When we go out for dinner,
the service is inevitably slow and chaotic. Several items we try to order from
the menu are ‘out’ that day. A request like no olives in the salad or no corn on
the pizza will be forgotten/ignored. They don’t bother attempting to bring
everyone’s food around the same time. Even though they write down the order,
someone’s food or drink always gets lost, meaning another 30-40 minute wait. On
one occasion, two of us went to get lunch at a quiet hotel restaurant. I
ordered an omelette and my friend ordered a hamburger. More than half
an hour later, the waiter appeared with one plate- it was a burger bun with egg
in the middle. We were starving and not impressed. 'This is Africa' is the catch-all refrain to excuse such things.

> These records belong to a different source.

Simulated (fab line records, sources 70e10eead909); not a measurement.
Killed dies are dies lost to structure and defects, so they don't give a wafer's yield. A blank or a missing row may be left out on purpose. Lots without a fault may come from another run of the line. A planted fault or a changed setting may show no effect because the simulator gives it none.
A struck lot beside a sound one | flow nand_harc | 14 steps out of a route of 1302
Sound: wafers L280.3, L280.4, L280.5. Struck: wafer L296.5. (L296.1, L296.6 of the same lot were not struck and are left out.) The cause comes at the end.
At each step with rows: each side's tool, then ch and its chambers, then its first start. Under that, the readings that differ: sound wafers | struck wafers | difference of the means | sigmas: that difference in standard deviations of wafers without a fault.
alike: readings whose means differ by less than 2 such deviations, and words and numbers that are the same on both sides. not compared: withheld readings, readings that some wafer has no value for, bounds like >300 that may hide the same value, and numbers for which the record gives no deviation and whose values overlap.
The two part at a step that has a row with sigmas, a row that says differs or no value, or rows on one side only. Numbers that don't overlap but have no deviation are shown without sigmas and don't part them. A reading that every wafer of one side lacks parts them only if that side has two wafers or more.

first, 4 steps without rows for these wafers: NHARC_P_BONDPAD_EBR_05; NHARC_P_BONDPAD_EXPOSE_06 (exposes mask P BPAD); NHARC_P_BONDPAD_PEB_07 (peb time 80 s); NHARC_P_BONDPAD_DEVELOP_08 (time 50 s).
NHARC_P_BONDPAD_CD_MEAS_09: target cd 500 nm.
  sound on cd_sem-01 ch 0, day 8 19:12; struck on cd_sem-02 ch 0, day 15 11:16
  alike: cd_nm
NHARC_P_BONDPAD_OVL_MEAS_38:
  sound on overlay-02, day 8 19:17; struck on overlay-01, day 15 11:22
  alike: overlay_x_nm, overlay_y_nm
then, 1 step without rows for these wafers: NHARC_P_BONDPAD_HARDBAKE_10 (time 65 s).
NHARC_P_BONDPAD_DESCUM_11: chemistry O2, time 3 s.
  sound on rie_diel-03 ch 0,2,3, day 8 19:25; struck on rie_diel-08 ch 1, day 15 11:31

The most fun is trying to pay the bill- No-one
in Ghana EVER has change for any denomination, so if you try to use a 20 cedi
note to pay for something that costs 12 cedis, they will huff and puff and
disappear for ages to scrape together the coins from somewhere. The bill will
often contain different prices to those on the menu. When we query
this, the waitress will vaguely answer “Oh, that was the old menu, it’s changed…”
The stress of organising all this would drive us to drink, if it weren't for the fact that ordering a drink
would mean repeating the whole rigmarole all over again!